League City

League City Council approves criteria change for children’s books in the city library

The policy will prohibit the city from spending tax dollars on children’s books that feature “obscenity or other harmful content.”

Huntsville Public Library-Banned Books
John Rhine
FILE: A “Banned Books Week” display, highlighting books that have been banned by governments and school districts, at the Huntsville Public Library. League City approved a policy prohibiting the city from spending tax dollars on children’s books with certain topics.

League City Council on Tuesday evening approved a policy prohibiting the city from spending tax dollars on children’s books that feature certain topics.

The measure will prevent tax dollars be spent on “the purchase, display, or stocking of books or other library materials” that features “obscenity or other harmful content,” such as “ideologue human sexuality” and “gender ideology,” as well as pedophilia, incest and rape.

“What we’re not trying to do here is to ban books,” said League City Mayor Nick Long. “We’re not trying to move books just because it has gay characters.”

During Tuesday’s council meeting, a majority of more than 60 speakers opposed passing the measure. Residents like Saultczy Bleu said certain books allow children to be exposed to a variety of cultures and ideas that they wouldn't otherwise experience.

“I can’t believe in this day and age, I’m having to come before you guys and say ‘Please don’t ban books,'” Bleu said.

Despite the opposition, the measure passed 4-3.
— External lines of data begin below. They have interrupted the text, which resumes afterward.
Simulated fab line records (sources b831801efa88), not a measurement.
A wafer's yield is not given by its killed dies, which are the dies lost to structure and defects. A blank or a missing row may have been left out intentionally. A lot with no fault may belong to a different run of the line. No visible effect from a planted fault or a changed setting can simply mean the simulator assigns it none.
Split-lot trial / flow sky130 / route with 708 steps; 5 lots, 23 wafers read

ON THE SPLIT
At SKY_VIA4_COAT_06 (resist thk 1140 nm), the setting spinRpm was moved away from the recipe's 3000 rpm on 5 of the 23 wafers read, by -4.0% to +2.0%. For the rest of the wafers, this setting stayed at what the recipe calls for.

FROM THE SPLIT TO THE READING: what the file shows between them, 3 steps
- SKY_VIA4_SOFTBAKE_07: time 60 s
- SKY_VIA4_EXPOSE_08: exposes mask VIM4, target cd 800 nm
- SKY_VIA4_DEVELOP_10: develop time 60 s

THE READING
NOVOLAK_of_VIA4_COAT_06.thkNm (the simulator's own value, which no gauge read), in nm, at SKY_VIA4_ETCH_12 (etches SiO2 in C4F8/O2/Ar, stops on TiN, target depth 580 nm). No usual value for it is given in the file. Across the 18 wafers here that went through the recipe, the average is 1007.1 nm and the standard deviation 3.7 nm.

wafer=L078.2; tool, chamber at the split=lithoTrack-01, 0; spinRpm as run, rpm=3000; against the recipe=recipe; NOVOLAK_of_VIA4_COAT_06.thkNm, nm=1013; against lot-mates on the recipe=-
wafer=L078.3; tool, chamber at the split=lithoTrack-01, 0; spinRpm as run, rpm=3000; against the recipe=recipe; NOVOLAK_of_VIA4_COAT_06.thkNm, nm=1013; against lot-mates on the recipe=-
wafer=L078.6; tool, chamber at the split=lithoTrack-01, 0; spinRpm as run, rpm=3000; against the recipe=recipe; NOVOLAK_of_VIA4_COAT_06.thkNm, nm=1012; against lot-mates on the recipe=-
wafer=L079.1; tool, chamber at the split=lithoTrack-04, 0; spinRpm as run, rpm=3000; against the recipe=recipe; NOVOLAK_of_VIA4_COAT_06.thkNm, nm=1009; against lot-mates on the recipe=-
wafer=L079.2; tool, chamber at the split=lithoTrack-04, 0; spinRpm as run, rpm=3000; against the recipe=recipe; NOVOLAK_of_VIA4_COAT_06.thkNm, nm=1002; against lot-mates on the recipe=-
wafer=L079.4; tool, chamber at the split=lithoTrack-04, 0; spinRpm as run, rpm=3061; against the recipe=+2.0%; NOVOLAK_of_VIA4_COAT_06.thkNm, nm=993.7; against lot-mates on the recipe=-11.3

The policy would also allow residents to challenge the display or stocking of books that they deem obscene or harmful to children. A “community standards review committee,” created by League City Council, would then review that challenge and decide whether to restrict access to the book. If the challenge is denied, the resident would be able to appeal the decision.

The news comes as an increasing number of books continue to be banned from school districts and libraries throughout the country due to subject matter deemed inappropriate for students.

A recent report from PEN America found that Texas currently leads the country in the amount of banned books — with 801 bans throughout 22 districts in the state. Nationally, 2,532 individual books were banned from July 2021 to June 2022, according to the report.